Date Add / Subtract Calculator

Pick a starting date and time, choose how much to add or subtract, and get the answer immediately. Mix years, months, weeks, days, hours, and minutes in one calculation — useful for working out a deadline, a renewal date, an expiry, or simply "what date is 90 days from now?" The result shows the weekday, your local time, and the ISO 8601 form.

Result
ISO 8601
Difference

How to use the Date Add / Subtract Calculator

Set the starting date & time (it defaults to now), choose Add or Subtract, then fill in any combination of years, months, weeks, days, hours, and minutes. The result updates as you type. Leave fields at zero when you do not need them — to find a date 45 days out, just put 45 in Days.

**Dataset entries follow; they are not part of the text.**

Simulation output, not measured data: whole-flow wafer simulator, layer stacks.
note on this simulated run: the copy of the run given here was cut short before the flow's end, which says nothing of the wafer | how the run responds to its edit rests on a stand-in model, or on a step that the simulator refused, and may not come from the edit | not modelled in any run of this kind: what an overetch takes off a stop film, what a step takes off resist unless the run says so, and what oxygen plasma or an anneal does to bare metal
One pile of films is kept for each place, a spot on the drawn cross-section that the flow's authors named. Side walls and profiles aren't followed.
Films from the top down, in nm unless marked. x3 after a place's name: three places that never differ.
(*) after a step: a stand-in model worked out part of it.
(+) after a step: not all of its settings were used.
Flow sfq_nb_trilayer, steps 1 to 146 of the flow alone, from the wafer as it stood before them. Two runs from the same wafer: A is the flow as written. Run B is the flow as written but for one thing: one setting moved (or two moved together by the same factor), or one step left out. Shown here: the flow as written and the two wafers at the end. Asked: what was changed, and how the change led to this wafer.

The headline result is a friendly, readable date including the weekday, which is often the thing you actually care about ("is that renewal on a weekend?"). Below it, the ISO 8601 line gives the machine-readable form you can paste into code or a spreadsheet, and the difference line confirms the total offset in days and hours so you can double-check the math. Use Copy ISO to grab the result.

Order of operations follows the calendar convention: years and months are applied first, then weeks, days, and time. This matters because adding a month is not the same as adding 30 days — see below.

Why month and year math is tricky

Adding days, hours, and minutes is straightforward arithmetic — each is a fixed number of milliseconds. Months and years are different because they have variable length, and that variability creates edge cases every date calculator has to make a decision about. The widely accepted convention, which this tool follows, is to adjust the calendar field directly and then clamp impossible dates back to the end of the month.

The classic example is 31 January plus one month. February has no 31st, so the result clamps to 28 February (or 29 in a leap year) rather than spilling into March. Similarly, 29 February plus one year lands on 28 February of the following, non-leap year. This "clamp" behavior keeps results intuitive: adding a month to a late-month date never skips a month entirely.

Because of this, adding "one month" and adding "30 days" can give different answers, and adding then subtracting the same month is not always a perfect round trip. That is not a bug — it is the nature of a calendar where months differ in length. When exactness matters (billing periods, legal deadlines), decide deliberately whether you mean calendar months or a fixed number of days, and use the corresponding field here.

Common use cases

  • Deadlines and SLAs. Add a notice period or response window to a start date to find the due date, weekday included.
  • Renewals and trials. Work out when a 14-day trial ends or an annual subscription renews.
  • Backdating. Subtract a retention window to find the cutoff date for deleting old records.
  • Project planning. Add weeks to a kickoff date to sketch milestones without opening a calendar app.

Frequently asked questions

Is adding one month the same as adding 30 days?

No. Adding a month changes the calendar month and keeps the day where possible, while adding 30 days is a fixed offset. They differ in any month that is not 30 days long.

What happens with January 31 plus one month?

It clamps to the last valid day of February (the 28th, or 29th in a leap year) rather than overflowing into March, which is the standard, least-surprising behavior.

Does it handle daylight saving time?

Calendar fields (years, months, days) are added on the local calendar, and the readable result reflects your local time. Hour and minute offsets are exact durations.

Can I combine units in one calculation?

Yes. Fill in any mix of years, months, weeks, days, hours, and minutes, and they are all applied together in calendar order.